Since we humans have no tails to wag, our best friends have to look elsewhere for signs we feel happy and friendly. A new study indicates dogs can learn to distinguish a smile, even on the faces of some strangers.
This ability to learn to recognize smiling faces may have been important to the success of dogs living with humans, the researchers noted in their study.
Social animals need to be able to read others’ emotions, and the cues they rely upon vary by species, the researchers said. Among humans, facial expressions are vital cues. Dogs (and wolves) also use facial expressions, such as bared teeth to show aggression, as well as postures to communicate with one another, lead researcher Miho Nagasawa of Azabu University and colleagues write in the July issue of the journal Animal Cognition.
But can dogs distinguish between human expressions? Our furry friends do come into close, daily contact with humans, and even though the faces of humans and dogs have different structures, dogs often respond to visual cues from humans, as pet owners can attest.
The researchers trained nine pet dogs using photos of their owners, who were smiling in some of the photos and looking neutral in the others. The dogs were trained to touch their nose to photos of their owner’s smiling face. Only five of the dogs completed this training.

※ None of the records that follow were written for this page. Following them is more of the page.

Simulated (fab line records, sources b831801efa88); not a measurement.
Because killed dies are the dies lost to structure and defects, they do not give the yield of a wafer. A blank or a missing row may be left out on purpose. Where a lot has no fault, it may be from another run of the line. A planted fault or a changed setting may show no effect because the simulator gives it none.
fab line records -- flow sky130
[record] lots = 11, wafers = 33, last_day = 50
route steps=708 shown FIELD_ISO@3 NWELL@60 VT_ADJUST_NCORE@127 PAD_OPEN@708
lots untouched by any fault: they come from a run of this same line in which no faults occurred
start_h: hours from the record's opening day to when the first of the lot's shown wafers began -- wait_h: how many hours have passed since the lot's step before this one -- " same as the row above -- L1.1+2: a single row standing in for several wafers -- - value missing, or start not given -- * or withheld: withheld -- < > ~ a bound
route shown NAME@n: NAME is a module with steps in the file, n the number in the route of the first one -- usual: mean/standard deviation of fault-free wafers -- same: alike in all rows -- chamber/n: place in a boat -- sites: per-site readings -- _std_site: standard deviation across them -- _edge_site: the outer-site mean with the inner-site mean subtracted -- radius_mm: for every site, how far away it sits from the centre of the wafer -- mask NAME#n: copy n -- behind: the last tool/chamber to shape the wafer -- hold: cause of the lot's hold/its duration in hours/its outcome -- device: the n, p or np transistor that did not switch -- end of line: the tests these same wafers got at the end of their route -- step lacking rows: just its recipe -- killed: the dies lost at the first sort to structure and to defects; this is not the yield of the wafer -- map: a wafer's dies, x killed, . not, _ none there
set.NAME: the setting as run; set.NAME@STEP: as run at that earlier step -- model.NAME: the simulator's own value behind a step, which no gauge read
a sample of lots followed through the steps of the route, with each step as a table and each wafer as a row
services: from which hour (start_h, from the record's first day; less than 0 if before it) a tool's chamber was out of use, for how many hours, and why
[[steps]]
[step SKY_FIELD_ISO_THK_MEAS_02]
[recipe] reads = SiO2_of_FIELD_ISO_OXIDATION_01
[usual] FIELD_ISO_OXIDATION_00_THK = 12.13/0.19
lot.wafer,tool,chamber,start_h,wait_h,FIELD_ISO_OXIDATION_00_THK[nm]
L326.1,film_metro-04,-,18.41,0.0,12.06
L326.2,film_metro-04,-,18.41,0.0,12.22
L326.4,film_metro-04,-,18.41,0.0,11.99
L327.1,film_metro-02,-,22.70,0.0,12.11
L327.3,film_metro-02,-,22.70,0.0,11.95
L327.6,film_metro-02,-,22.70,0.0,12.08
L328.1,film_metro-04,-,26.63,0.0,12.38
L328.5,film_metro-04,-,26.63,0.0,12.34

These dogs were then shown photo pairs of smiling and blank-expression faces of unfamiliar people as well as of their owners. When shown photo pairs of either their owner or a stranger who was the same gender as their owner, the dogs selected the smiling faces more often than would be expected if they were randomly choosing a photo.
Dogs may be picking up on obvious differences in facial features between the smiling and blank faces, such as the exposed teeth associated with smiling, according to the researchers.
Although five dogs may seem like a small sample size, it is common for animal cognition studies like this one, according to Monique Udell, who studies canine cognition and behavior at the University of Florida. Udell wasn’t involved with the study.
“Really what matters is the ability of individual subjects to reach criterion. If even one dog can do it reliably (or in this case five), this suggests that dogs are ‘capable’ of making the discrimination,” she told LiveScience. “That doesn’t necessitate that all dogs will be good at it.”
“We know that dogs are very good at picking up on subtle cues given by humans, but often those involve movement and occur in the presence of the actual person. It is interesting that picture discriminations of this type can be trained in dogs as well,” Udell wrote in an email.
The ability to recognize human facial expressions, as well as other human cues, does not appear to be innate. Rather, the dogs acquire it as they come to associate, say, a smile with a reward, like extra doggie treats or affection, according to Udell.
“This study has shown that dogs that live closely with humans are also able to recognize positive facial expressions, indicating that these dogs have acquired the social skills helpful to survive. The ability to learn to discriminate human facial expressions must have helped dogs to adapt to human society,” Nagasawa’s team concluded in the study.
But the dogs’ recognition abilities had limits. In another test, when the gender of the person in the photos switched, the dogs’ performances dropped.
It is possible that facial expressions differ between men and women or that the dogs’ close relationships with their owners interfered with their ability to recognize smiles on the faces of the opposite gender, the researchers write.